Harvest Workflow

Index Workflow: https://github.com/VertNet/dwc-indexer/wiki/Index-Workflow

Index History: https://vertnet.cartodb.com/tables/index_history/table

Task Queue Status: http://dwc-indexer.vertnet-portal.appspot.com/mapreduce/status

Quick Guide

Cost before:

https://console.aws.amazon.com/billing/home?#/

Before proceeding, make sure that the table 'resource' is up to date in Carto. Update data set metadata in VertNet Carto resource_staging table. When complete, use the SQL window to execute

DELETE from resource

, then

INSERT INTO resource
(
cartodb_id, title, url, created_at, updated_at, the_geom, eml, dwca, pubdate, orgname, description, emlrights, contact, email, icode, ipt, count, citation, networks, collectioncount, orgcountry, orgstateprovince, orgcity, source_url, migrator, license, lastindexed, gbifdatasetid, gbifpublisherid, doi) 
SELECT 
cartodb_id, title, url, created_at, updated_at, the_geom, eml, dwca, pubdate, orgname, description, emlrights, contact, email, icode, ipt, count::integer, citation, networks, collectioncount, orgcountry, orgstateprovince, orgcity, source_url, migrator, license, lastindexed, gbifdatasetid, gbifpublisherid, doi 
from resource_staging 
where ipt=True and networks like '%Vert%'

Start EC2 Instance:

ec2-run-instances ami-5cebac35 -n 1 -k vertnetfmnh --instance-type m3.xlarge -O $AWS_ACCESS_KEY -W $AWS_SECRET_KEY

If you get a message such as

Missing argument for option:O (use -h for usage)

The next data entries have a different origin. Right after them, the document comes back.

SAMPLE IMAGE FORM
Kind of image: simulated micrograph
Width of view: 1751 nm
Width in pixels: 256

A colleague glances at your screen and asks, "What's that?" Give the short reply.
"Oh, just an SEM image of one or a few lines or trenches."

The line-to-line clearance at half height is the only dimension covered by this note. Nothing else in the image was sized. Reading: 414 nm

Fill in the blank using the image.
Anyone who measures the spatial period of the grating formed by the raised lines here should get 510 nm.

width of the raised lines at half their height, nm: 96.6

then the variables AWS_ACCESS_KEY and AWS_SECRET_KEY are not defined, create entries for these in .bashrc such as:

export AWS_ACCESS_KEY=[20 character Amazon Web Services Access Key]
export AWS_SECRET_KEY=[41 character secret key for Amazon Web Services]

and then run:

source ~/.bashrc

Log in to EC2 instance:

ssh -i ~/.ssh/vertnetfmnh.pem ubuntu@[].compute-1.amazonaws.com

where [] is the ip address of the instance, which can be found at:

https://console.aws.amazon.com/ec2/v2/home?region=us-east-1#Instances:

Look to see what is in /mnt/beast already. If there, where is it coming from? Clean it and then bootstrap the instance with the software needed for harvest and configure Google Cloud Storage access to harvest into:

WARNING: Be very careful that you are actually logged into the AWS server and not in a shell on your local machine before running the following commands. rm -r * is VERY dangerous.

cd /mnt/beast
{careful} rm -r *
cd /home/ubuntu
cp /home/ubuntu/gulo/dev/bootstrap.sh .
chmod a+x bootstrap.sh
./bootstrap.sh

gsutil config

Follow the instructions given, use the authentication code for the project_id "vertnet-portal".

Get the latest harvesting code:

cd /home/ubuntu/gulo
git checkout master
git pull origin

If there have been changes to the Darwin Core Reader that need to be incorporated, update the dwca-reader2-clj project (https://github.com/VertNet/dwca-reader-clj) to use the latest release of the Darwin Core Reader in https://github.com/VertNet/dwca-reader-clj/blob/master/project.clj,

                 [org.gbif/dwca-reader "1.20-SNAPSHOT"]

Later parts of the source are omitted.